Brain Research
- Name of the clusters:
GABA
- Institution:
Max Planck Institute for Brain Research
Login nodes:
|
|
|
Hardware Configuration:
Login node gaba :
CPU model : Intel(R) Xeon(R) CPU E5-2643 0 @ 3.30GHz
2 sockets per node; 4 cores per socket; no hyper-threading
RAM : 64 GB
GPUs : 0
Login nodes gaba01 & gaba02:
CPUs Model : AMD Opteron(TM) Processor 6220 @ 3.0GHz
2 sockets per node; 4 cores per socket; hyper-threading enabled (2 threads per core)
RAM : 256 GB
GPUs : 0
8 execution nodes gaba[004-012] for parallel GPU computing (160 CPU cores in total):
CPUs Model : Intel(R) Xeon(R) CPU E5-2680 v2 @ 2.80GHz
2 sockets per node; 10 cores per socket; hyper-threading is off
RAM : 256 GB
GPUs : 2 x Nvidia Tesla K40m GPUs per node
12 execution nodes gaba[013-024] for parallel CPU computing (240 CPU cores in total):
CPUs Model : Intel(R) Xeon(R) CPU E5-2640 v4 @ 2.40GHz
2 sockets per node; 10 cores per socket; hyper-threading is off
RAM : 256 GB
GPUs : 0
60 execution nodes gaba[101-160] for parallel CPU computing (1920 CPU cores) :
CPUs Model : Intel(R) Xeon(R) Gold 6130 CPU @ 2.10GHz
2 sockets per node; 16 cores per socket; hyper-threading is off
RAM : 384 GB
GPUs : 0
6 execution nodes gaba[201-206] for parallel CPU computing (288 CPU cores) :
CPUs Model : Intel(R) Xeon(R) Platinum 8268 CPU @ 2.90GHz
2 sockets per node; 24 cores per socket; hyper-threading is off
RAM : 755 GB
GPUs : 0
4 execution/login nodes gabag[01-04] for parallel GPGPU computing (128 CPU cores) :
CPUs Model : Intel(R) Xeon(R) Gold 6130 CPU @ 2.10GHz
2 sockets per node; 16 cores per socket; hyper-threading is off
RAM : 1TB
GPUs : 2 x Nvidia Tesla V100-PCIE-16GB GPUs per node
Node interconnect is based on 10 Gb/s etherent
Filesystems:
- /u
shared home filesystem (344 TB) with user home directory in
/u/<username>
; GPFS-based; no user quotas enforced- /gabaghi
filesystem for archive (458 TB); GPFS-based; no quotas enforced.
- /tmpscratch
shared filesystem filesystem (687 TB); GPFS-based; no quotas enforced. NO BACKUPS!
- /wKlive
filesystem for live wKcubes project (226 TB); GPFS-based; no quotas enforced. NO BACKUPS!
Compilers and Libraries:
The “module” subsystem is implemented on GABA. Please use ‘module available’ to see all available modules.

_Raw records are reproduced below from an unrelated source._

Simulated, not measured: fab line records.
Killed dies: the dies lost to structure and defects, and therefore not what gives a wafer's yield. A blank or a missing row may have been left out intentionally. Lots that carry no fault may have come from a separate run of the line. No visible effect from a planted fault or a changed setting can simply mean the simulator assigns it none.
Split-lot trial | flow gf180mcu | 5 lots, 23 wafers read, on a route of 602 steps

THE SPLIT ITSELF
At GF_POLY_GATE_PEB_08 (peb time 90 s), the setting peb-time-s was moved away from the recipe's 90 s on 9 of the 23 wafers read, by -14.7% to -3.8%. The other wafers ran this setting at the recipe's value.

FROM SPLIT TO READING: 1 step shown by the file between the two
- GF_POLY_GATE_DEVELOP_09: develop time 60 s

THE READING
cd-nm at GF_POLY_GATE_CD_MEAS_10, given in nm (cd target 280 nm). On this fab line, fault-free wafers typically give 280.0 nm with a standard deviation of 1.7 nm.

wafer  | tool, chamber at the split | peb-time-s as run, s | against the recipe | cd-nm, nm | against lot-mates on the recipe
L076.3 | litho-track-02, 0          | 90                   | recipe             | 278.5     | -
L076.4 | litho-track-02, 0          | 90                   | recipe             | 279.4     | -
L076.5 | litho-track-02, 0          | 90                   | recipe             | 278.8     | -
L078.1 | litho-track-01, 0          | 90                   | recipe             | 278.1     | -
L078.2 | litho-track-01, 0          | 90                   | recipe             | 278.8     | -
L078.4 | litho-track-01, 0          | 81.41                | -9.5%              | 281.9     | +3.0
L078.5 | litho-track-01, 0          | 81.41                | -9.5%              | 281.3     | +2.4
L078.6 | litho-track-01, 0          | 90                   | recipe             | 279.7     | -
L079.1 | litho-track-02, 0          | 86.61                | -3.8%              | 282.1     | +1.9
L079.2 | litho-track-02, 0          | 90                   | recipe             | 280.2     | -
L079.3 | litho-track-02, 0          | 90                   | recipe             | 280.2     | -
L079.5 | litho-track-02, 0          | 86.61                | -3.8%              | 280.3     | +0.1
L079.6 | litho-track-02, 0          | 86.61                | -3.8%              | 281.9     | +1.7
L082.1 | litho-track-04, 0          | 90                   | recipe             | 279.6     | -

Intel compilers (-> ‘module load intel’): icc, icpc, ifort
GNU compilers (-> ‘module load gcc’): gcc, g++, gfortran
Intel MKL (‘module load mkl’): $MKL_HOME defined; libraries found in $MKL_HOME/lib/intel64
Intel MPI 2017.4 (‘module load impi’): mpicc, mpigcc, mpiicc, mpiifort, mpiexec, …
MATLAB (-> ‘module load matlab’): matlab, mcc, mex
CUDA (-> ‘module load cuda’)
Python (-> ‘module load anaconda/3/5.1.0’): python, ipython
Newer versions of some modules, as well as some additional modules, are accesible via the following command:
source /mpcdf/soft/distribution/obs_modules.sh
Executing this command also makes find-module
tool available, with which you can search for a certain module (as described here).
Batch system based on Slurm:
login nodes: gaba; batch nodes: gaba[003-024,101-160],gabag[01-04]
sbatch, srun, squeue, sinfo, scancel, scontrol, s*
current default turnaround time (wallclock) is 24 hours and max. turnaround time is 100 hours
sample batch scripts can be found on Cobra home page (must be modified for GABA)
Useful tips (slurm part of cluster):
By default run time limit used for jobs that don’t specify a value is 24 hours. Use --time option for sbatch/srun to set a limit on the total run time of the job allocation but not longer than 100 hours
Default memory per node is 50G. To grant the job access to all of the memory on each node use --mem=0 option for sbatch/srun
The OpenMP codes require a variable OMP_NUM_THREADS to be set. This can be obtained from the Slurm environment variable $SLURM_CPUS_PER_TASK which is set when --cpus-per-task is specified in a sbatch script (an example is on help information page)
To run code on nodes with different memory capacity (mem256G; mem768G; mem384G; mem1TB) use --constraint option in a sbatch script: #SBATCH --constraint=mem256G or #SBATCH --constraint=mem384G
To run code on nodes with specific CPU architecture (broadwell, ivybridge, skylake, cascadelake) use --constraint option in a sbatch script: --constraint=broadwell or --constraint=skylake
To choose nodes without GPUs use --gres=gpu:none:0 or just --gres=none
GPU cards are in default compute mode
Nodes have scheduling weight to allocate jobs starting with the lowest values by default.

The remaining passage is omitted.